Consumer-initiated Decisions During Online Account Opening: The Consistency Game
When online account opening is a consumer-initiated decision, it usually means that the consumer has done at least a little research about different products and has chosen the one that is best fits their needs. Because the consumer is applying online, they have easy access to search engines and other resources to help them find the product they are looking for. No matter the line of business, the consumer has made their way through the maze of web pages to the financial institution's (FI's) doorstep and is ready to participate in online account opening. This is the point at which the FI needs to show the customer that they are consistent in their messaging, promotions, and communication across channels to facilitate online account opening and ensure the customer has a positive experience.
Consistency of Messaging
Brand identity is essential to any business. It creates awareness of the brand to the public and can even create emotional reactions when used correctly. In the financial industry, there are many different channels that consumers use, so it is important that the messaging and "feel" of the FIs brand is the same across every channel. It would create brand confusion if a consumer used the branch 100% of the time and when they decided to try and open an account online, they barely recognized their bank's identity. If they are about to make a consumer-initiated decision to apply, this may cause them to change their mind and abandon the idea of using new products and channels.
Consistency of Promotions
Let's create a scenario: A college student walks into a bank branch and makes a deposit into their checking account. They notice a sign that advertises a student credit card that is offering a low APR. The customer leaves the bank without inquiring about the offer. Later in the week, the same customer decides they are interested in applying for the low APR student credit card so they go online to the bank's website to view the details and apply for the product. How would this particular customer's experience be affected if they weren't able to access the offer from their desired channel? Depending on the customer, they may not be willing to go back to the branch to inquire about the offer when they clearly preferred online account opening.

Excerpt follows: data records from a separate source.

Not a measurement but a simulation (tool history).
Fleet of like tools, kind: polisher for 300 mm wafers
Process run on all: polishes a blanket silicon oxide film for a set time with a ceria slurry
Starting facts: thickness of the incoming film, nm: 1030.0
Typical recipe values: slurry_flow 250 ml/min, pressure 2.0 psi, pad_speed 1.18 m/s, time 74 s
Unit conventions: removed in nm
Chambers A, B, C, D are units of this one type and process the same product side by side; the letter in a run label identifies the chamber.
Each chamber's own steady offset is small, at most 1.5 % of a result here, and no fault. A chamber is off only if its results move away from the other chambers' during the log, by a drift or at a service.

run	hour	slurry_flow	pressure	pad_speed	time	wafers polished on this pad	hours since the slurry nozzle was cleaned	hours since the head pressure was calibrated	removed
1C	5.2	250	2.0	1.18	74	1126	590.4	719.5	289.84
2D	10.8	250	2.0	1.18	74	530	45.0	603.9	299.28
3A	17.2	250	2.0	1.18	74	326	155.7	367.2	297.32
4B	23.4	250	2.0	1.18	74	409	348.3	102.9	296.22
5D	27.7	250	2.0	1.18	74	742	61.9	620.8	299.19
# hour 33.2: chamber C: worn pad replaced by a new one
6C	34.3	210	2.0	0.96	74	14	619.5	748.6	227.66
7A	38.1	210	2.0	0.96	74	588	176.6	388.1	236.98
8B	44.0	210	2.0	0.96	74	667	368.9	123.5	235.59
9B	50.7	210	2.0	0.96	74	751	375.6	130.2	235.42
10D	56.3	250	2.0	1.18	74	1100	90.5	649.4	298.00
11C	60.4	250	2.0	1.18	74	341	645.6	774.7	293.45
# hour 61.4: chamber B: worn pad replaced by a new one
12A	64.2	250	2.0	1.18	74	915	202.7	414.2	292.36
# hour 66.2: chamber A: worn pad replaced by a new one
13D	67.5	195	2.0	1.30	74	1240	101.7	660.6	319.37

Many things can come between a customer and the online account opening process. Usually, customers access online banking at home or on their mobile devices which means they are in a completely different environment than a bank. If they start the process of filling out an application for a product and they are interrupted, they should be able to save their progress and come back to it at a more convenient time. Not only should they be able to log in to their account online to complete the application, they should be able to use other channels to complete the application that started online. If a customer has a question about some required information, they may feel more comfortable sitting down with a banker or customer service representative to complete the application. It is important for the customer to have those options in case online account opening isn't working for them.
During consumer-initiated decisions, it is essential to the customer's experience that they are able to utilize the channel(s) that they prefer. Those preferences can change quickly (even in the middle of an application) so FIs need to integrate their channels well in order to accommodate those changes. Each channel's messaging, promotions, and communication needs to be consistent so consumers feel comfortable and well taken care of.